Currency, however, doesn’t have these problems. It is just a medium of exchange. The value of goods and services should not be based on the currency, but the value of your goods or services against all goods and services. What makes the value of money go up or down isn’t a factor of the money itself, but its supply in the economy. In order for money to not go up or down in value is how close the government agency hits the mark of how much money was created during a particular period. In the United States the agency in charge with matching the production of money so as not to create inflation or deflation is the Federal Reserve.

Our reserve bank tries to keep the amount of money in our economy at the level of the economies creation of money. This is a bit of guesswork and is not an exact science. If they project too low then the value of currency will increase and you have deflation, if they put too much money into the economy the value of currency will decrease and you have inflation. The Federal Reserve adds or detracts money from the economy by printing money and lending it to the banks that circulate it into our economy in the form of loans. If interest rates are high, fewer people get loans and the money supply in the economy drops, if interest rates are low, loans are more affordable and many more people barrow money and increase the money supply.

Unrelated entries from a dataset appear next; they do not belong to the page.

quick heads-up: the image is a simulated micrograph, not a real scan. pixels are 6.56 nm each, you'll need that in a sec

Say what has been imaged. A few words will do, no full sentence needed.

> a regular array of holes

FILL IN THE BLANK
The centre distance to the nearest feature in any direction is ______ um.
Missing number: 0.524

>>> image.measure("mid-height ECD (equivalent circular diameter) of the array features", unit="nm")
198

The Federal Reserve is not a private institution; it is, however, an independent institution wholly owned by the Federal Government and the therefore owned by the citizens of this country. It is independent to free it from politics so that it may concentrate on its mandates. It has two mandates, the first is to keep inflation under control and the second is to keep unemployment low. It makes a profit over its expenses and hands its profits to the US Treasury. This is apposed to the Federal Reserve banks that distribute the money from the Federal Reserve. They own unsalable “shares” in the Federal Reserve, which entitles them to 6% of the Fed’s earnings. The Fed and the Federal Reserve Banks make up the entirety of the Federal Reserve system. The Federal Reserve system is necessary because we industrious Americans keep taking things that are worth nothing or of little value and making them more valuable, (i.e. making clay into bowls). We create money in our economy and so the money supply has to increase with that. The Federal Reserve controls interest rates at the bank level by the interest rates it is willing to lend to banks. (Oh, so that is why they report the Federal Reserves interest rates so much on the news.) The interest rates asked for by the Fed are directly linked to two things, the cost of borrowing and the rate of inflation; however, inflation has other factors affecting it as well. Remember that when interest rates are high people and businesses tend to barrow less. This dampens economic growth, but maybe necessary to slow down inflation. If it makes interest rates low then businesses and people tend to barrow more and grow their businesses and employ more people. However, more money flowing to people and businesses tends to increase demand and that causes inflation. Remember the example of the cost of real estate? Banks made credit to people wanting to buy houses really easy and it inflated the prices of homes? Low interest mortgage loans that were too easy to get by nearly everyone, caused housing prices to go up and up, in other words, caused there to be inflation in the housing market. This can happen with an entire economy such as one the size of the United States as well.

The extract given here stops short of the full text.